POLICE are investigating the shooting of rare goshawk chicks otn their nest earlier this summer.
Raptor enthusiasts found the two dead chicks in woods near Innerleithen.
Tweeddale councillor Gavin Logan, the Lothian and Borders Police Board member with special responsibility for wildlife crime, said: “It is disgraceful and all stops should be pulled out to find the perpetrators and bring them to book.”
Lothian and Borders Police wildlife crime officer, Ruaraidh Hamilton, said: “It is a bit of a tragedy for the local population of breeding goshawks that these two chicks have been killed.
“Enquiries are ongoing and we are appealing for anyone with information to get in touch with the police.”
Local birdwatchers say there are 38 areas frequented by goshawks in the Borders, and an estimated 100 nesting pairs across Scotland.
An RSPB Scotland spokesperson said: “Goshawks are scarce breeders in Scotland, with most pairs in Borders and the north-east of the country. Sadly, just like other birds of prey, they are still the victims of illegal trapping, shooting, poisoning, and nest destruction.”
Goshawks were once widespread in the UK but became extinct in the late 1800s through deforestation and persecution.
They were reintroduced about 40 years ago when imported falconers’ birds escaped or were deliberately released.
The latest incident follows several bird poisonings in the area in recent years.
Seven years ago, police and RSPB Scotland officers raided an estate in Peeblesshire’s Manor Valley where they found the remains of 22 buzzards, a tawny owl, a goshawk and a heron, the largest number of dead birds recovered in Scotland by wildlife protection teams in a single search.
Four years ago, a female golden eagle was found poisoned on another estate near Peebles.
The latest Scottish Government figures show 22 of the 32 deliberate poisonings in Scotland last year were of birds of prey – 13 buzzards (two in the Borders), seven red kites and four golden eagles. This is the first reported case of a nest has being shot at.
Goshawks, like other birds of prey, are protected under the Wildlife and Countryside Act.
They build large nests in quiet forests and return to the same nesting area each year. The secretive raptors eat birds and small animals. About two thirds of their prey are thought to be crows, rooks and pigeons.
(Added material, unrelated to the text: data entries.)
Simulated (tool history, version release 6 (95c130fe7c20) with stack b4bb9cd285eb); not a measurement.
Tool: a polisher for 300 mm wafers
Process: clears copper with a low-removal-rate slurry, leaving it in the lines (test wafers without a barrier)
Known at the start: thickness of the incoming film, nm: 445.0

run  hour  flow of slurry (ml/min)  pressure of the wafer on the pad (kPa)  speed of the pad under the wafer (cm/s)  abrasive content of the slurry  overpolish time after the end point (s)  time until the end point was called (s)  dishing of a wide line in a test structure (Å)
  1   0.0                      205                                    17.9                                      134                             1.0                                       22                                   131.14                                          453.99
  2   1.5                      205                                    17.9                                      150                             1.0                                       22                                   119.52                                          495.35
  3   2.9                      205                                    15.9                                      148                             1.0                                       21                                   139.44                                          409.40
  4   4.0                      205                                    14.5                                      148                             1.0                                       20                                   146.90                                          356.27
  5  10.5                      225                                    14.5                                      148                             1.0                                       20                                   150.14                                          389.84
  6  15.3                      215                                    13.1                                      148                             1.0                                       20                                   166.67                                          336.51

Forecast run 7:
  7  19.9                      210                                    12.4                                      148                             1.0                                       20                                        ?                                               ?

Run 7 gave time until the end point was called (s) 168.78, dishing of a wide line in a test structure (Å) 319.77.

It is their reputation for taking gamebirds that provokes persecution.
Councillor Logan says police treat wildlife crime seriously.
He recently met Detective Inspector Brian Stuart, the head of the wildlife crime unit, and said: “He was very well briefed on all the crimes in the Borders with which I was familiar and I was left confident that these crimes would be pursued vigorously.
“As the police board member with special responsibility for wildlife crime, I am confident the police regard wildlife crime as just as important as any other crime.”